One more note: In most of the following we are assuming that you will do much of your work at a Unix-like prompt (or the Mac OS X Terminal). If that is not the case, the general workflow is the same, but details may differ.

Step 1: Fork the repo

If you do not have a github account, create one. It's free for public repos (like the SUMMA one). Once you have an account, go to the NCAR/summa page and click "Fork" in the upper right hand corner.

Step 2: Clone your fork

You've successfully forked the SUMMA repository, but so far it only exists on GitHub. From this point on, anything you do to this fork will not affect the Truth Repo, so you can even delete the fork or modify it without worrying that you will make affect the main SUMMA repo. To be able to work on the project, you will need to clone it to your local machine.

Run the following code on your local machine:

git clone<username>/summa.git

where <username> is your GitHub username. This clones your fork of the repository into the current directory. The clone will live in a directory called "summa".

Step 3: Configure remotes

When a repository is cloned, it has a default remote called origin that points to your fork on GitHub, not the original repository it was forked from. To keep track of the original repository, you need to add another remote. You can name this anything you want, but the name upstream is descriptive and an informal convention.

Change to the newly cloned "summa" directory:

cd summa

If you type

git status

you should get some informational message, such as

On branch master
Your branch is up-to-date with 'origin/master'.

nothing to commit, working directory clean

If instead, you get the message

fatal: Not a git repository (or any of the parent directories): .git

then you are not in a Git repository (note that the top level directory in a Git repo will have a .git subdirectory). Make sure you are in the right place. If you are then proceed.

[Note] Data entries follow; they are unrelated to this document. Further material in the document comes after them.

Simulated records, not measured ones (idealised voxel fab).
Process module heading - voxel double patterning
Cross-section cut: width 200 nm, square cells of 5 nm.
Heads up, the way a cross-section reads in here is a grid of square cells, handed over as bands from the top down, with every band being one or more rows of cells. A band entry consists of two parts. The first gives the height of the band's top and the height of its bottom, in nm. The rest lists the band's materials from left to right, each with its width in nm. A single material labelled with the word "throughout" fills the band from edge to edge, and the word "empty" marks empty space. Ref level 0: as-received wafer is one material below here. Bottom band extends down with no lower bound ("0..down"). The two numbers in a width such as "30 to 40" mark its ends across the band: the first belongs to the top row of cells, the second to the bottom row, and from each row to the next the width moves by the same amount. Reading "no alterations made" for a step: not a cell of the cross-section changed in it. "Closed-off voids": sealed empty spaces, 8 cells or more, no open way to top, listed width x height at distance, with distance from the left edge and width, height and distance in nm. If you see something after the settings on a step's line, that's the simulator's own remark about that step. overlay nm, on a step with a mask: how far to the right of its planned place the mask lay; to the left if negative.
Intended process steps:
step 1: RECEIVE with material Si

Assign the truth repo to a remote tracking branch called upstream, which will allow you easily pull in changes that are made in the truth repo and keep your clone in-sync with that version. Once you get more familiar with Git, you will be able to control which updates to include:

git remote add upstream

Step 4. Sync your clone with the truth repo

4.a. Fetch information from the truth repo

Before starting to edit the code, pull in any new changes to the truth repo that have been made by other people since you first created the clone. You may want to do this periodically.

git fetch upstream

If you have already made changes to the code, this command by itself will not overwrite your files. For updates from the truth repo to show up in your files, you must do a merge.

4.b. Merge changes

Determine which branches you will need to work with. At the very least, this will include the master branch. If you are working on a hotfix or a feature branch that already exists, you will need this branch as well; the SUMMA administrator has likely given you the name of the appropriate branch to use. Alternatively, you may want to create a new branch (e.g., if you are the first person to work on a new feature or bug fix). For more information about the branches in the SUMMA archive, see the Git workflow for SUMMA.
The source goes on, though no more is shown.